Wilde S: Beef and Lamb dish out little to chew over (06 Mar 95)
Simon Wilde tucks in with two former England internationals but finds the course of cricketing banter decidedly on the lean side
Beef and Lamb dish out little to chew over - Simon Wilde
Simon Wilde tucks in with two former England internationals but finds the course of cricketing banter decidedly on the lean side.
The famous are apt to say that life would be bearable if only they did not have to put up with the dreadful trappings of their celebrity status. Who, they say, needs the cameras, the crowds, the social cachet? Even, one or two will add, the cash? They do, that`s who.
Remove those trappings and then see what the once-famous do. Often, after a brief period in obscurity, they are back: retired actors become politicians, retired politicians become radio or television presenters, retired sportsmen become actors. Almost all become social and environmental campaigners. The list of afterlives is endless.

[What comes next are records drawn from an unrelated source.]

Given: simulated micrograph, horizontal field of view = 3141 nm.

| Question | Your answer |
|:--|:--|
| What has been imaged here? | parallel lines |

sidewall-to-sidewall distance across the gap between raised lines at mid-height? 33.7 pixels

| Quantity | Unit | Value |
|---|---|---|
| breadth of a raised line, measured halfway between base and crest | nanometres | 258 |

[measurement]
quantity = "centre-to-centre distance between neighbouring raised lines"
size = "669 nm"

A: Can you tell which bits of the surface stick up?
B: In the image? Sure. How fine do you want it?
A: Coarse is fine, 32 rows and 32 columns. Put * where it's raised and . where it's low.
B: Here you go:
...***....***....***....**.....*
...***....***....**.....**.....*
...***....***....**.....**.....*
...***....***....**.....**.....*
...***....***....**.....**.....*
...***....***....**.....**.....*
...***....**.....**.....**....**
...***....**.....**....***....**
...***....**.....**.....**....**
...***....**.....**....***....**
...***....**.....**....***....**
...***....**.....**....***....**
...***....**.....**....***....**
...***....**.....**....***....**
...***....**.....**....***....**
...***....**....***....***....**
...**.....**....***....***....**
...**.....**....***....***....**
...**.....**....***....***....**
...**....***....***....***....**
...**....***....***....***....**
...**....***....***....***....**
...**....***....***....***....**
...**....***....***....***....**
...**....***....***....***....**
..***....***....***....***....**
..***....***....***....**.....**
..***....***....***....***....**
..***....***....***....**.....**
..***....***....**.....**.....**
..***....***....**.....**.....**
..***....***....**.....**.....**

A new favourite is the sportsman-turned-touring-speaker. The stages of theatres and town halls the length and breadth of Britain are filled night after night with the bar-stool banter of heroes whose hairlines and waistlines have ebbed and overflowed with the tides of time. George Best and Denis Law, Tommy Docherty and Malcolm Allison, Ian Botham and Allan Lamb ... they are all at it.
The attraction is obvious. For less than the price of admission to a Premiership fixture or Test match, members of the audience are placed on a more intimate basis with the performers than at either. Not only is there physical proximity, great play is also made of the fact that, during the question-and-answer sessions, no holds will be barred.
These are largely male, drinking occasions. At Sheffield City Hall on Saturday, for ``Beef and Lamb in a Stew``, there were few trimmings, just a large lounge into which everyone piled before the show and during the interval. When a buzzer sounded, drinks were hurriedly finished. Botham had clearly not lost his ability to empty bars.
The entertainment began with a half-hour film about the public and private lives of Lamb and Botham. They fished, talked about going to the pub, played cricket, although never before 1989. There was no BBC footage, it was Sky Sports all the way.
After that, Botham and Lamb came on to the stage, looking in pretty good shape. Botham retired less than two years ago and Lamb is still playing county cricket. The first thing Botham did was adjust his eyes to the lights and sweep the horizon to see what sort of crowd he had commanded. There were five or six hundred of us, which seemed to satisfy him. What sort of innings would he play?
Well, sadly, it turned out to be a Sunday league slog. The questions were submitted on slips of paper and examined by a compere, who tossed them up for Botham and Lamb to hit. There was thus no chance of Botham being delivered an unplayable yorker about Miss Barbados.
The questions were predictable, and so were the answers. Many of the anecdotes were familiar. Some bore repetition, others did not. Confirmation that the rift between Graham Gooch and David Gower was about a difference of character (``One has one, the other doesn`t``) was amusing but scarcely a revelation.
Another disappointment was the bottle that stood unopened on the table in front of our raconteurs. There were certainly many laddish references to drinking and condoms, much railing against the Establishment, but this would have had more frisson without the suspicion that, in another town hall, at the same time, Best and Law, or Docherty and Allison, were toeing exactly the same rebellious line.
Even those deliveries that could have been played straight, Botham chose to hit for six. The audience wanted the truth about ball-tampering, about his most frightening moment, about who he would have in the England side this summer. But he took the easy option and went for the big-hit laughs. The only thing he was serious about was criticising the ``system``, but that is the one thing he could have been funny about because few people seriously believe Botham will ever be in charge of English cricket.
It was therefore necessary to decode a lot of Botham`s material. Decoded, it said that he mistrusts many things foreign; that he was scared of Michael Holding in 1981; and that he does not really want to take charge of English cricket.
My question (``Do you miss playing for England?``) was never asked. It did not need to be. Botham answered it, denying it emphatically. The thing was, he did so in reply to another question entirely.